Michael Gove has made a dramatic comeback as Theresa May appointed the MP to the Cabinet in her post-election reshuffle.
But questions have been raised about his new brief as Environment Secretary as critics pointed to his record on climate change and wildlife.
The former Justice Secretary was sacked by May when she became Prime Minister last year, and it seemed his frontline career was over while she remained in Downing Street.
Yet during May's increasingly wobbly General Election campaign, Gove was frequently on television defending the Prime Minister, and it seems his actions have been rewarded.
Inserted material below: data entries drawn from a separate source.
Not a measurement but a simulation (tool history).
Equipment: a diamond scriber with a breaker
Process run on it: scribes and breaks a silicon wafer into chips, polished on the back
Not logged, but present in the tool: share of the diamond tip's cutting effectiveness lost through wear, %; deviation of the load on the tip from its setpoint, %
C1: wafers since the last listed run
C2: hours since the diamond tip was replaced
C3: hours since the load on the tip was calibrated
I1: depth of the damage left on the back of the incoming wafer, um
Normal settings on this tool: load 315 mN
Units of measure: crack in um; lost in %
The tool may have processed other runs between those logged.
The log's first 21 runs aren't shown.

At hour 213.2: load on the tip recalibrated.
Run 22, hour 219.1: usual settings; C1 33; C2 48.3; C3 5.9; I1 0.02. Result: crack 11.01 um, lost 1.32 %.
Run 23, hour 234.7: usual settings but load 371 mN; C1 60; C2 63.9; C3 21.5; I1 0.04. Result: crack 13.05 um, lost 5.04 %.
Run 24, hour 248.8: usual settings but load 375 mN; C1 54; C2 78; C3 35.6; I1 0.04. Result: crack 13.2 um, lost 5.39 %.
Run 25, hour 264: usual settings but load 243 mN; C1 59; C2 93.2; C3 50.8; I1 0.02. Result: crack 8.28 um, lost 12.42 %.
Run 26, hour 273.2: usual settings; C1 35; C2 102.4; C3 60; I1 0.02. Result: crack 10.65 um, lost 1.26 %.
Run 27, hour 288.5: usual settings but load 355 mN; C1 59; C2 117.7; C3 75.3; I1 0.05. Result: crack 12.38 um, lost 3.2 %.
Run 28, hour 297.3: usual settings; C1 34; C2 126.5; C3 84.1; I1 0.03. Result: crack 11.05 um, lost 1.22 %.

Gove takes over from fellow Brexiteer -- and one-time Tory leadership contender -- Andrea Leadsom, who has been moved to Leader of the Commons, and will take over a role that includes farming, fisheries and flooding.
But the appointment has upset campaigners.
Here's what they're alarmed about:
He tried to remove climate change from the curriculum
In 2013, the Guardian reported the then Education Secretary was blocked in an attempt to drop climate change from the geography national curriculum.
He wants to roll back wildlife regulations after Brexit
In March, the Independent reported on a speech Gove gave arguing for regulations preventing building near protected wildlife habitats to be scrapped when the UK leaves the European Union. He said:
"I am very, very keen – I may be odd in this respect as Conservative MP – on having more homes built in my constituency. It's a social and economic good. But homes built in my constituency are governed by the Habitats Directive.
"The Habitats Directive holds that if you build a home within five kilometres of a particular type of terrain, heathland, then you have to allocate, at the same time, something called suitable alternative natural green space to offset the environmental impact."
He backs badger culling and repealing the fox hunting ban
It would be strange for an Environment Secretary to be against two long-standing Tory policies, but his support for badger culling to curb the spread of TB in cows and likelihood of voting in favour of scrapping Labour's Hunting Act is likely to draw criticism from environmentalists.
But he has supporters ...
Freshly re-elected Tory MP and former Ecologist magazine editor Zac Goldsmith pointed to a "brilliant" speech where he argued there was a "Conservative instinct" at the heart of protecting the environment.
In the speech, he said "man and his activities clearly have an influence on the climate" and "we need to be guided by the science" while being "hard-headed but realistic".